Challenging Anthropocentrism through Counter Art Histories and Non-Human Narratives

A thesis in artistic research and critical animal studies by Dr. EvaMarie Lindahl – Edge Hill University, 2022

THE TOOLKIT

I would like for this research project to end in practice. Or let me re-phrase, not end, rather start in practice by suggesting how to enter and visit the museum differently. What tools can we use to break the frames, to widen the cracks and let the wordless voices through?

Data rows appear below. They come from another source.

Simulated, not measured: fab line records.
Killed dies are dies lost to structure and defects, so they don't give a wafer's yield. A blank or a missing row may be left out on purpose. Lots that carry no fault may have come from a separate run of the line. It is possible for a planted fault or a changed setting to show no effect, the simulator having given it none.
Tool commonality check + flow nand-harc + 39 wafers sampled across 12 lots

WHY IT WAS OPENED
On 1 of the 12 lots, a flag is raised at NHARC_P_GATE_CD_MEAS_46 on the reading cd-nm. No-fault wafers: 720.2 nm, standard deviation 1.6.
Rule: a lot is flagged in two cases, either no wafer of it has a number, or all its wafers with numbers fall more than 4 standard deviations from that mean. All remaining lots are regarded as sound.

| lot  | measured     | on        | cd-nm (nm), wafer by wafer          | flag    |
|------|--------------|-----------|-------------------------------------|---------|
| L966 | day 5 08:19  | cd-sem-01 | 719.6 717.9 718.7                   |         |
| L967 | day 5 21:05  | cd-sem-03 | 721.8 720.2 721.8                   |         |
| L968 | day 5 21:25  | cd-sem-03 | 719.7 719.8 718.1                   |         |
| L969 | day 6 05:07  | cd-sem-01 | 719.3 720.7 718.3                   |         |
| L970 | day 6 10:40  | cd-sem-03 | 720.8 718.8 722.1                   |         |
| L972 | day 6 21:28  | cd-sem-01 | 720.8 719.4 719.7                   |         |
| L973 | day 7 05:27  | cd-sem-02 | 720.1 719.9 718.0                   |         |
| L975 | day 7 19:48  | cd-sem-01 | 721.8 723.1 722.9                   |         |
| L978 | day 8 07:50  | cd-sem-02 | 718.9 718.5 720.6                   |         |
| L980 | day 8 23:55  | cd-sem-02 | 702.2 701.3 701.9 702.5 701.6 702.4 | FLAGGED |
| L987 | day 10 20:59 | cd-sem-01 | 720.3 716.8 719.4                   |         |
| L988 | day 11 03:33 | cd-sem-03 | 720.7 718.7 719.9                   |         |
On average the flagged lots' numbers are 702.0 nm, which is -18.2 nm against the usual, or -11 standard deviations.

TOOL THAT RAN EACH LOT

One outcome of this thesis is the development of a toolkit containing five different exercises to bring along when visiting the art museum. These exercises can also be used at a visit to a zoo-prison, or other sites that frames non-human animals. The tools are drawn from the methods and terms that have been developed throughout this project when imagining the counter narratives of the visible and invisible non-humans of the fauna of the art museum: the floating I, crowded non-human animal autobiographies, the fauna of the art museum and escaping through a window. The exercises start with representation and the counting of non-human animals on display in the exhibition halls. Are they mentioned? How are they represented? Then continues to ask for a bodily investigation of the position of the ones portrayed and a first description of what they see. Next it is time to dare to engage and feel with the violent core of a painting and then to escape the violence through a window/frame as an imaginative exercise of painting an inner picture of what we cannot see. In the next exercise a drawing of that inner picture is asked for. And finally, in the fifth exercise, the wordless crowd of the fauna of the art museum is heard through the cracks of the painting. 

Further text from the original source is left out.